Obama looks past Republicans in promoting his 2015 agenda

HONOLULU — President Barack Obama plans new steps to help middle-income Americans, part of a 2015 agenda he hopes can build on the postelection momentum from high-profile moves on immigration and Cuba.

His approach for the new year appears to look straight past newly emboldened Republicans who take full control of Congress on Tuesday.

Fresh from a two-week Hawaiian vacation, the president was readying executive actions and legislative proposals to start promoting right away while advisers and speechwriters flesh out the broad themes that Obama wants to emphasis in his State of the Union policy address on Jan. 20. It will be his sixth since taking office, but his first before a Congress entirely in Republican hands.

In a sign of their divergent paths, Obama was heading out of Washington on Wednesday just as the new Congress was settling in. He plans stops in Michigan, Arizona and Tennessee aimed at highlighting how his own economic policies were contributing to the country's recovery.

Obama, expected back in Washington on Sunday, has appeared energized by the end-of-the-year action on immigration policy and Cuban relations, suggesting continued presidential relevance despite a political landscape dramatically altered by deep Democratic losses in the November elections.

Since the November election setback, the key question has been whether Obama will lean in or away from compromise with Republicans in his final two years. Of the issues the White House said Obama will emphasize in the coming weeks, none was among the few areas that both Democrats and Republicans have cited as ripe for deal-making — trade, taxes, and public works.

An Obama spokesman, Eric Schultz, said the president would announce proposals this coming week that focus on helping middle-class Americans benefit from the economic recovery.

"There are a number of issues we could make progress on, but the president is clear that he will not let this Congress undo important protections gained — particularly in areas of health care, Wall Street reform and the environment," Schultz said.

Obama has threatened to use his veto power to block Republican attacks this year.

In Detroit on Wednesday, Obama plans to cite the return of manufacturing jobs and his decision to bail out the auto industry. In Phoenix the next day, Obama intends to showcase gains in the housing sector since the real estate crash and come out with new steps to help Americans buy a home, the White House said.

On Friday, Vice President Joe Biden will join Obama in Tennessee to discuss new ways to help more people attend college or receive job-training.

With Obama's prime-time address to the nation less than three weeks away, the White House has reached out to Democratic groups such as the Center for American Progress to solicit input, without making commitments.

Lacking a Democratic majority in the Senate to stop them, Republican lawmakers convening Tuesday intend to start chipping away on health care, immigration and the environment, displaying their power as Obama enters the last years of his presidency and the 2016 race starts to unfold.

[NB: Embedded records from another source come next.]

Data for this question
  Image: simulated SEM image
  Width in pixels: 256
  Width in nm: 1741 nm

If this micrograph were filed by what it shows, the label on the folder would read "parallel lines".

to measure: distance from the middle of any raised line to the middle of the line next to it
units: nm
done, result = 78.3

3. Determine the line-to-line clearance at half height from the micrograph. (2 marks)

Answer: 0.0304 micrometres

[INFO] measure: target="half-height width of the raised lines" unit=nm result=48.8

Republican Rep. Rodney Davis said the House would start right away with jobs bills that have won the support of both parties before but never advanced in the Senate.

"If the president is willing to work with us, we'll have a real chance to address our nation's most pressing challenges," he said in the weekly Republican address.

During his vacation with his wife and daughters, Obama spent long afternoons on the beach with his girls and golfed nearly every day with friends.